Encyclopedia of Trotskyism On-Line: Revolutionary History

Letters

Harry Selby

Dear Comrades

There were a few factual errors in Harry Selby’s account of the Left Fraction’s relations with the International Group, and I feel that they should be corrected.

Firstly, the IG was not composed of ex-members of the CPGB who had left that organisation after 1956. There were, so far as I am aware, only two ex-CPers in the organisation. There were people like myself who had a previous background in the Trotskyist movement, specifically in the RCP. There were several others of the same background, some of whom came from the old RSL and others from the WIL tradition. However, the great majority – if one can use such a term when speaking of an organisation that had 40 to 50 members – were young people who had been recruited from the Young Socialists, student movement (NALSO) and the Labour Party. The nucleus of the IG had been formed in a faction fight in the RSL (1957 vintage). So, not only was Harry Selby incorrect on this point, but so was the person who supplied the footnote.

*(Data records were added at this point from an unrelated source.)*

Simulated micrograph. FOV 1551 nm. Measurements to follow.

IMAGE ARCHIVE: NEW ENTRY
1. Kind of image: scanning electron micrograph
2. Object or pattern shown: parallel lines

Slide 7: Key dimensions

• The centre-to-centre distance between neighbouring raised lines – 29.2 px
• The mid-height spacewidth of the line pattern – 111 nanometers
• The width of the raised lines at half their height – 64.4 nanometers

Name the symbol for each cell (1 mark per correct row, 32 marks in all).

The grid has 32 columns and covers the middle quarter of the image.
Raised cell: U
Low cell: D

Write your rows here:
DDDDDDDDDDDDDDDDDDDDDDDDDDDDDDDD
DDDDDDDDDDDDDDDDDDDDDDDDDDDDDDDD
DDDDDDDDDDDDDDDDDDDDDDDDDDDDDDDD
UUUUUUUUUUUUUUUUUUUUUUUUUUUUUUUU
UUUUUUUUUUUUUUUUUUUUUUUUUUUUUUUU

Secondly, I found it quite amusing to read Harry’s account of the way the Left Fraction severed its relations with the IG, since I was on the other side of the fence. The first point on this is that he claimed that the document Once More – The Tactic was an LF production. Not quite correct. A member of the LF who was resident in Nottingham for several years drafted the document after considerable discussions with other comrades of the IG. When it first appeared in the Internal Bulletin of the IG [1] no one took exception to it because it was seen as a statement of our joint views. I wrote a comment on the document in question and opened with these words.

The republication of Once More – The Tactic is a step that is to be welcomed. It can be counted as one of the basic documents of our present tendency, even though it was written some time before the founding conference. The understanding of it by all comrades will greatly enhance our political work …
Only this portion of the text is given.